Yahoo!

Everything About Fiction You Never Wanted to Know.


Started at Stanford University, Yahoo! is one of the Internet's largest and most popular portal sites. Originally a searchable directory of Web sites, Yahoo! has expanded to offer world news, free Web-based email, discussion groups, online games, and other services. It once owned Geocities, a provider of free Web sites, as well as the microblogging site tumblr, and is widely blamed for the subsequent collapse/failure of both.
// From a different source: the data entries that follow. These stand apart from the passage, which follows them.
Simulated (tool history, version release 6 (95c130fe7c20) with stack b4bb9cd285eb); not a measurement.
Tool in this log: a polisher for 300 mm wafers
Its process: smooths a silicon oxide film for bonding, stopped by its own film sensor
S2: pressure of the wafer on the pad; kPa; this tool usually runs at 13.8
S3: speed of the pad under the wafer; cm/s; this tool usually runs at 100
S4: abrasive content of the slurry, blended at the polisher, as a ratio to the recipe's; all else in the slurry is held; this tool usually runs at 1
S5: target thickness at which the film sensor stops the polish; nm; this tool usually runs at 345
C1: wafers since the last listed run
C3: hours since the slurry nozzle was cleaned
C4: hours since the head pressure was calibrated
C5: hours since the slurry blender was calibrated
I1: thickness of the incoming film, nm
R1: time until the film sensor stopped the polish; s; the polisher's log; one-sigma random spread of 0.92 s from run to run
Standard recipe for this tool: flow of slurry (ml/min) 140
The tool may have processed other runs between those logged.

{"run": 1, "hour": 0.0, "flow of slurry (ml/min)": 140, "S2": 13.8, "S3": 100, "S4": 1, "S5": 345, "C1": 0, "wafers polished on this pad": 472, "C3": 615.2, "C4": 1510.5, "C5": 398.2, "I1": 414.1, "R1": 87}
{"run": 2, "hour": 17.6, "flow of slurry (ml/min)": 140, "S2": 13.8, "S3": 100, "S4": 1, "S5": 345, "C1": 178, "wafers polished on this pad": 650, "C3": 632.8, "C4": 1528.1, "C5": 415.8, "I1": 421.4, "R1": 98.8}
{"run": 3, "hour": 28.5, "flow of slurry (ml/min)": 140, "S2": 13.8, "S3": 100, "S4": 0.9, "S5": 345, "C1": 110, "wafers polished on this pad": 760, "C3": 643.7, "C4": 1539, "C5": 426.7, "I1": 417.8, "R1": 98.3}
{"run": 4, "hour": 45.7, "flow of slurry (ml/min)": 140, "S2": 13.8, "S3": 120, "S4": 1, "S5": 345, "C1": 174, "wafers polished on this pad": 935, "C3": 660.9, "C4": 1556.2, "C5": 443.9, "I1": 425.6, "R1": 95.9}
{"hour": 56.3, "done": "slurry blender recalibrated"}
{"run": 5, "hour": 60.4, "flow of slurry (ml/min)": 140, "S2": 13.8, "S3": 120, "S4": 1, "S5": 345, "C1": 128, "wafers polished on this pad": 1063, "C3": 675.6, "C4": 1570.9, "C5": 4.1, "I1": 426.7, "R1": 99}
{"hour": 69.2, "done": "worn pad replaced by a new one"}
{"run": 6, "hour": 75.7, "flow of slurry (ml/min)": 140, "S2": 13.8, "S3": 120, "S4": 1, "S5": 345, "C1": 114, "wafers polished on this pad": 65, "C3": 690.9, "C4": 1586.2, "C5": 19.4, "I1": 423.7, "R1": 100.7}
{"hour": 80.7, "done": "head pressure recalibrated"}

It is currently (2019) owned by Verizon.


Yahoo! provides examples of the following tropes:
  • Fun with Acronyms: The name originally stood for "Yet Another Highly Organized Oracle". (Or, depending on who you ask, "Yet Another Hierarchically-Organized Oracle".)
  • Loophole Abuse: On Yahoo! Answers, you stand a good chance of gaining points quickly by voting for your own answer as the best. You get 2 points for the answer, 1 point for the vote, and 10 points when your answer is selected the best, making a total of 13 points for doing almost nothing. Of course, that doesn't work if the asker selects a best answer, or if some other answer gets more votes.
  • Obvious Beta: Yahoo! Mail (the version codenamed "Minty"), with several users still experiencing hiccups compared to smoother functionality with Yahoo! Mail Classic, which is now virtually inaccessible save for an obscure method which can forcibly revert the user's email to Classic [dead link].
    • The search engine remains mostly useless through years: it "corrects" queries (i.e. any search term not in the dictionary of a 10-year old SMS-kid is turned into "twilight windows mortgage xbox") and it's unable to search multiple terms (it always does "OR"-search, which is useless, because the whole point is to narrow down to what you need - including more noise does the exact opposite, and gives auto-correction a chance to drown everything in widespread and completely irrelevant "finds"). About the only reasonably reliable uses of it are searches for trademarks, ads or widespread quotes.
  • We All Live in America: Yahoo! Answers. Not only the users, but often the forum itself indulges in quite a bit of it.